NAME

Lingua::FA::MacFarsi - transcode between Mac OS Farsi encoding and Unicode

SYNOPSIS

(1) using function names exported by default:

use Lingua::FA::MacFarsi;
$wchar = decodeMacFarsi($octet);
$octet = encodeMacFarsi($wchar);

(2) using function names exported on request:

use Lingua::FA::MacFarsi qw(decode encode);
$wchar = decode($octet);
$octet = encode($wchar);

(3) using function names fully qualified:

 use Lingua::FA::MacFarsi ();
 $wchar = Lingua::FA::MacFarsi::decode($octet);
 $octet = Lingua::FA::MacFarsi::encode($wchar);

# $wchar : a string in Perl's Unicode format
# $octet : a legacy byte string (i.e. in MacFarsi)

DESCRIPTION

This module provides decoding from/encoding to Mac OS Farsi encoding (denoted MacFarsi hereafter).

Features

bidi support

Functions provided here should cope with Unicode accompanied with some directional formatting codes: i.e. PDF (or U+202C), LRO (or U+202D), and RLO (or U+202E).

additional mapping

Extended Arabic-Indic Digits and some related characters in Unicode are encoded in MacFarsi as if normal digits (U+0030..U+0039) when they appears in the left-to-right direction.

Functions

$wchar = decode($octet)
$wchar = decodeMacFarsi($octet)

Converts MacFarsi to Unicode.

decodeMacFarsi() is an alias for decode() exported by default.

$octet = encode($wchar)
$octet = encode($handler, $wchar)
$octet = encodeMacFarsi($wchar)
$octet = encodeMacFarsi($handler, $wchar)

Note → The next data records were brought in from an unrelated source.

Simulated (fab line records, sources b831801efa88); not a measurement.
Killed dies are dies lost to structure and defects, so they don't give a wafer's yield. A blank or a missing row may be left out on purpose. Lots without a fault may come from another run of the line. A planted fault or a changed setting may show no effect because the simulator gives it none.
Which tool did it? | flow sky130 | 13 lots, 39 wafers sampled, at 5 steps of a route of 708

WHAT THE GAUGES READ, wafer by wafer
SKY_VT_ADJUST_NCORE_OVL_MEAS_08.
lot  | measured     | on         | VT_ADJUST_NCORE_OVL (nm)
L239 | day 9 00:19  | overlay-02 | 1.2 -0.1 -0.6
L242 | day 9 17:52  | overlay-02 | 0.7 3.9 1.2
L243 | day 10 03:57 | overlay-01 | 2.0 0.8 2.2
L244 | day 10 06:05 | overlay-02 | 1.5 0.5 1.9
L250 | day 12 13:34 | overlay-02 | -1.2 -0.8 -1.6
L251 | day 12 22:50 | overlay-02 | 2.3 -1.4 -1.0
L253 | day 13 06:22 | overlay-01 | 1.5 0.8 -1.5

Converts Unicode to MacFarsi.

encodeMacFarsi() is an alias for encode() exported by default.

If the $handler is not specified, any character that is not mapped to MacFarsi is deleted; if the $handler is a code reference, a string returned from that coderef is inserted there. if the $handler is a scalar reference, a string (a PV) in that reference (the referent) is inserted there.

The 1st argument for the $handler coderef is the Unicode code point (integer) of the unmapped character.

E.g.

sub hexNCR { sprintf("&#x%x;", shift) } # hexadecimal NCR
sub decNCR { sprintf("&#%d;" , shift) } # decimal NCR

print encodeMacFarsi("ABC\x{100}\x{10000}");
# "ABC"

print encodeMacFarsi(\"", "ABC\x{100}\x{10000}");
# "ABC"

print encodeMacFarsi(\"?", "ABC\x{100}\x{10000}");
# "ABC??"

print encodeMacFarsi(\&hexNCR, "ABC\x{100}\x{10000}");
# "ABCĀ𐀀"

print encodeMacFarsi(\&decNCR, "ABC\x{100}\x{10000}");
# "ABCĀ𐀀"

CAVEAT

Sorry, the author is not working on a Mac OS. Please let him know if you find something wrong.

Maybe bug?: The (default) paragraph direction is not resolved. Does Mac always surround by LRO..PDF or RLO..PDF the characters with bidirectional type to be overridden?

AUTHOR

SADAHIRO Tomoyuki  SADAHIRO@cpan.org

http://homepage1.nifty.com/nomenclator/perl/

Copyright(C) 2003-2003, SADAHIRO Tomoyuki. Japan. All rights reserved.

This module is free software; you can redistribute it and/or modify it under the same terms as Perl itself.

SEE ALSO

Map (external version) from Mac OS Farsi character set to Unicode

http://www.unicode.org/Public/MAPPINGS/VENDORS/APPLE/FARSI.TXT

The Bidirectional Algorithm

http://www.unicode.org/unicode/reports/tr9/